Question

In the equation $F = A\sin B{x^2} + \dfrac{C}{t}{e^{Dt}}$, $F$, $x$ and $t$ are force, position and time respectively, then give the dimensions of $\dfrac{A}{{CB}}$.

Answer 1

In order to solve the question of dimensional analysis we need to know some rules of it.

Two physical quantities can only be equated if they have the same dimensions.
Two physical quantities can only be added if they have the same dimensions.
The dimensions of the multiplication of two quantities are given by the multiplication of the dimensions of the two quantities.

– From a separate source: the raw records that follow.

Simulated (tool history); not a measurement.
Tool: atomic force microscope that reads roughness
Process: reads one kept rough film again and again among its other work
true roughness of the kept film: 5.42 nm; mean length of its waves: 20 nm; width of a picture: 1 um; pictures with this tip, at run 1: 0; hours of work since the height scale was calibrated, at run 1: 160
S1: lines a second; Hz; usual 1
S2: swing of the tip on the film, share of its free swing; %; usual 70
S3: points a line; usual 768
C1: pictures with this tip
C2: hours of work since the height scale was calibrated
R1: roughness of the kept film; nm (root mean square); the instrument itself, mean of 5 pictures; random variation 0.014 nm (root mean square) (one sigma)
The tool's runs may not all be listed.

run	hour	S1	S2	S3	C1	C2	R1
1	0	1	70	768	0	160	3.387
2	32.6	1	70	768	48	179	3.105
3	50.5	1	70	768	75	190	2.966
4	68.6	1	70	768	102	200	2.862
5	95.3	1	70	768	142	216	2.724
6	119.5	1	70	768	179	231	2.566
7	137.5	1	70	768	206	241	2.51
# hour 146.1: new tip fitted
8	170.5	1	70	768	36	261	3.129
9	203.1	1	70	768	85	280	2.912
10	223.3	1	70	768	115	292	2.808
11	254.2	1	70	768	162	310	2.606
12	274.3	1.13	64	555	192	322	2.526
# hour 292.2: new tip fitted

Complete step by step answer:
The given equation is $F = A\sin B{x^2} + \dfrac{C}{t}{e^{Dt}}$.
Using $2nd$law of dimensional analysis we have:
$A\sin B{x^2}$ and $\dfrac{C}{t}{e^{Dt}}$ both have dimensions of force.
We know that the dimensional formula of Force $= \left[ M \right]\left[ L \right]{\left[ T \right]^{ - 2}}$
Thus, the dimensions of the $A\sin B{x^2}$ will be of force.
Now from $1st$ law we have to equate $A\sin B{x^2}$ to $\left[ M \right]\left[ L \right]{\left[ T \right]^{ - 2}}$ as the dimensions of both are same. But we know the argument of sine function is dimensionless.
$\left[ M \right]\left[ L \right]{\left[ T \right]^{ - 2}} = A\sin B{x^2}$
$\left[ A \right] = \left[ M \right]\left[ L \right]{\left[ T \right]^{ - 2}} --- (i)$
And,
$B{x^2} = {\left[ M \right]^0}{\left[ L \right]^0}{\left[ T \right]^0} \\\ \left[ B \right]{\left[ L \right]^2} = {\left[ M \right]^0}{\left[ L \right]^0}{\left[ T \right]^0} \\\ \left[ B \right] = {\left[ L \right]^{ - 2}} - - (ii)$
Similarly, for $\dfrac{C}{t}{e^{Dt}}$ we know that its dimensions are the same as force.
So, Dimensions of $\dfrac{C}{t}$ are the same as force because ${e^{Dt}}$ is a dimensionless quantity.
Now,
$\dfrac{C}{t} = \left[ M \right]\left[ L \right]{\left[ T \right]^{ - 2}} \\\ \Rightarrow \dfrac{{\left[ C \right]}}{{\left[ T \right]}} = \left[ M \right]\left[ L \right]{\left[ T \right]^{ - 2}} \\\ \Rightarrow \left[ C \right] = \left[ M \right]\left[ L \right]{\left[ T \right]^{ - 1}} - - (iii)$
Now, we have all the values required i.e., dimensions of $\left[ A \right]$,$\left[ B \right]$and $\left[ C \right]$
From equation $\left( i \right)$,$(ii)$ and $(iii)$ we get,
$\Rightarrow \dfrac{A}{{CB}} = \dfrac{{\left[ M \right]\left[ L \right]{{\left[ T \right]}^{ - 2}}}}{{\left[ {\left[ {\left[ M \right]\left[ L \right]{{\left[ T \right]}^{ - 1}}{{\left[ L \right]}^{ - 2}}} \right]} \right]}} \\\ \Rightarrow \dfrac{A}{{CB}} = {\left[ L \right]^2}{\left[ T \right]^{ - 1}}$
Final answer: The dimensions of $\dfrac{A}{{CB}} = {\left[ L \right]^2}{\left[ T \right]^{ - 1}}$.

Note: We need to keep some points in our mind solving these types of problems:

Dimensional formulas of important quantities should be remembered.
All the rules for dimensional analysis mentioned above must be followed otherwise the chances of mistakes can be increased.
Silly mistakes in calculations must be avoided to get the correct answer.